PHOTO PROVIDED BY DAILY BEAST

President Barack Obama nominated Anne Patterson ‘67 as Assistant Secretary of State for Near Eastern Affairs in August after she served as U.S. ambassador to Egypt. Patterson was ambassador following the Egyptian Revolution of 2011, when President Hosni Mubarak resigned, and then during the ouster of President Mohammed Morsi in July 2013. The Fourcast sat down with her to discuss her life at Hockaday, her career and her recent nomination, the outcome of which will be determined within a month.

 

As a Hockadaisy

Patterson came to Hockaday her sophomore year as a boarder from Fort Smith, Ark.

“Hockaday was immensely academically demanding and rigorous and I enjoyed that very much,” she said. “Some of the teachers are truly outstanding.”

Of all her experiences at Hockaday, however, Patterson said that her time in the Boarding Department was perhaps the most instrumental.

“I tell my children that the most critical experience from Hockaday was from the boarding department because I always felt it taught you how to deal with people, be pleasant to people,” Patterson said.

Hockaday gave her a well-rounded education that was very interactive too, she said. “And even in the dormitories, there was a high degree of intellectual exchange.”

 

Career

After graduating from Wellesley University with a degree in economics and attending the University of North Carolina at Chapel Hill for a year, Patterson entered the Foreign Service in 1973.

She has served in Saudi Arabia, Switzerland and then as the U.S. ambassador to El Salvador and Colombia. In 2005, Patterson served as acting permanent representative to the United Nations before being appointed as U.S. ambassador to Pakistan and then Egypt.

Patterson said she entered the Foreign Service at a time during which the federal government made a specific decision to push women forward.  While Hockaday and Wellesley prepared her the most for her career, she said, “I also came into this at a very good time for women.”

After serving for three years in Pakistan, President Obama appointed Patterson as U.S. ambassador to Egypt in June of 2011, four months following Mubarak’s resignation. The next couple of years would be a critical time for the country, as well as the U.S. and its changing interests in the region.

“That was hugely challenging,” she said. “It was very tough, and I honestly believe that… they are going to have some kind of representative democracy, but it’s going to be a long, hard fight.”

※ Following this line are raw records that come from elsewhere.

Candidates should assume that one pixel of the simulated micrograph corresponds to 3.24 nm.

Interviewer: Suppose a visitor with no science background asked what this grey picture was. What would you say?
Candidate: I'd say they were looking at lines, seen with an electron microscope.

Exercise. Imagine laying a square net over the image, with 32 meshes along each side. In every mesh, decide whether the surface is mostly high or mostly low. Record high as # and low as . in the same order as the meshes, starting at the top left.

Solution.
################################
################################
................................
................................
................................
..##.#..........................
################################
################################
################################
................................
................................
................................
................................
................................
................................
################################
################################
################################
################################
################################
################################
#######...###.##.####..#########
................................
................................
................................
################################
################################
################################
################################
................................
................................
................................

Although ambassadors serve the role of implementing U.S. policy in other countries, Patterson said she had a fairly significant role in shaping U.S. policy as well because of the number of years she had spent in the Foreign Service.

“I felt like both President Bush and President Obama had to listen to what I had to say, and they would solicit my views,” she said.

 

Taking Criticism

Secular Egyptians and many Americans have criticized Patterson as being overly sympathetic to the Muslim Brotherhood, the ruling party, after Morsi’s election.

“I was an advocate for us [having] to reach out to Islamists, and certainly I was criticized a lot for this,” she said. “Egypt is not going to be Denmark, so we have to reach out to these Islamists and we have to bring them into the system, and they have to participate in the democratic process. That is hugely important.”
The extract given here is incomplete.